The fast-growing sport of drone racing

Drone racing in Paris © Getty images
Drone racing is taking off

Satellite broadcaster Sky has sunk $1m into the Drone Racing League (DRL) to bring competitive drone racing into our living rooms. The fledgling sport pits the four rotor-bladed quadcopters, which average just 25cm in length, in a race to fly around an obstacle course at speeds of up to 90 mph.

Controlling these speed-machines are the drone racers – “mainly men who sit in a control booth, obscured behind their first-person-view goggles” with silly names like FlyingBear and Spaztik (“yes, Spaztik”), says Gavin Haynes, in The Guardian. Who knows? Perhaps they will follow in the footsteps of other sporting greats into our living rooms as household names.

Viewers get to experience all the thrills through “first person-view” drone-mounted cameras. The DRL likes to have a “grungy, urbex – urban exploration – feel” to its tracks, notes Haynes. Its first race was in February in the Hard Rock stadium, better known as the home of the Miami Dolphins American football team.

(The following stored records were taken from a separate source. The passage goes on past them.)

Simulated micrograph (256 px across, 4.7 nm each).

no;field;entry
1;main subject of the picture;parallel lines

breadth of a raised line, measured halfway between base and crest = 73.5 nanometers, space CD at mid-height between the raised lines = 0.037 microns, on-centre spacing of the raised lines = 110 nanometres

The five races, including a winner-takes-all championship, which makes up the DRL 2016 season will be covered by Sky in ten one-hour programmes. “This is a great chance to put something out there so people can get familiar with it”, says DRL founder and chief executive Nicholas Horbaczewski, whose aim is to create a global franchise.

Media investment in drone racing is all part of a drive to grab the attention of the hard-to-reach young, male viewer, says Christopher Palmeri on Bloomberg.com. A million dollars is a snip compared to the $8bn that John Malone’s Liberty Media recently splashed out on Formula One. Then there’s the $4bn that talent agency WME-IMG paid for mixed-martial arts UFC league in July.

Will Sky’s gamble pay off? Not if the BBC’s admittedly tame exploration of drone racing is anything to go by, says Laura Wagner on Slate.com. In February, the Beeb launched a children’s show called Airmageddon, which featured slower drones and youthful pilots who “weren’t very good”. But while defining what is and isn’t sport is becoming increasingly tricky to define, one thing is for certain. “Drones are inherently cool.”